Mexico Succumbs to US Pressure, Deports Nearly 100 Members of Migrant Caravan
US border agents firing tear gas on migrants approaching the US border.
Mexican migration officials said that they had deported around 98 members of the migrant caravan who tried to cross the US border near Tijuana on November 25, Sunday. On that day, US border security rounded up hundreds of members of the caravan who were in the vicinity of the border gates near the Mexican town of Tijuana and used tear gas against them. U.S. authorities also shut down the country’s busiest border crossing at San Ysidro, California, for several hours on Sunday. According to reports, the US Border Security didn’t hesitate to use teargas even against women and children.
The deportation took place after US president Donald Trump pressurized Mexican authorities to ‘manage’ the situation. According to reports, Mexican authorities had also established a fence around the main shelter for migrants at the sports complex “Benito Juarez” which as of Sunday night housed some 5,600 migrants.

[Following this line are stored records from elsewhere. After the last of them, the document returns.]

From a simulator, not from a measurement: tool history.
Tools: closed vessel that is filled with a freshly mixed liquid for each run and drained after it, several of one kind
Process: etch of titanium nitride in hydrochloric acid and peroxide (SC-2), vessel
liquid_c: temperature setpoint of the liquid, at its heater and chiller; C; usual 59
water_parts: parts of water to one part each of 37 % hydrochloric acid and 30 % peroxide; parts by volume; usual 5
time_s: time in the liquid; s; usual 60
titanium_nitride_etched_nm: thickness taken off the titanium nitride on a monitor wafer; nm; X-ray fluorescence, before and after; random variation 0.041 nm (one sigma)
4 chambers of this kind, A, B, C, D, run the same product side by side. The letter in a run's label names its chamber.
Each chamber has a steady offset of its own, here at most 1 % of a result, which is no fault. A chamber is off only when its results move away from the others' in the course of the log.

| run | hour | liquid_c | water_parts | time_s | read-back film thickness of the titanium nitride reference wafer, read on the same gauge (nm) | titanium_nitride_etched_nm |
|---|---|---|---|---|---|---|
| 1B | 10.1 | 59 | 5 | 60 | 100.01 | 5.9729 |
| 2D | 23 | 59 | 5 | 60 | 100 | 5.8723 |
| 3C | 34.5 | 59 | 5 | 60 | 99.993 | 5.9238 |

The migrants were among the nearly 7,000-strong caravan which began on October 13 from San Pedro Sula in Honduras. They reached Tijuana after travelling around 4,000 km. Many of the migrants left Honduras due to the horrible living conditions, persecution and lack of opportunity, especially after assumption of power by Juan Orlando Hernandez (JOH), and his subsequent illegal victory in the 2017 elections. JOH is strongly backed by the United States.
Even as the refugees have received widespread support and solidarity from across the world, Donald Trump and the US establishment have repeatedly threatened and abused them, claiming that the caravan is full of “criminals” and “unknown Middle Easterners.” Trump also alerted the US border patrol several times to stop the caravan from entering US.
The actions of the Mexican authorities in forcefully repelling asylum seekers, including women and children, drew widespread criticism.
The American Civil Liberties Union (ACLU), condemned the act by saying that “tear gassing children is outrageous and inhumane.” It said, “The migrants at our southern border include mothers and small children exercising their legal, human right to seek asylum.”
US Representative-elect and Democratic Socialist Alexandria Ocasio-Cortez tweeted “Asking to be considered a refugee & applying for status isn’t a crime”.
The National Network for Immigrant and Refugee Rights (NNIRR) said that with asylum seekers, including children, being choked by tear gas along the US border with Mexico, “a humanitarian crisis [had become] even more inhumane.” NNIRR emphasized the fact that both “U.S. and international laws say these migrants have the right to apply for asylum.”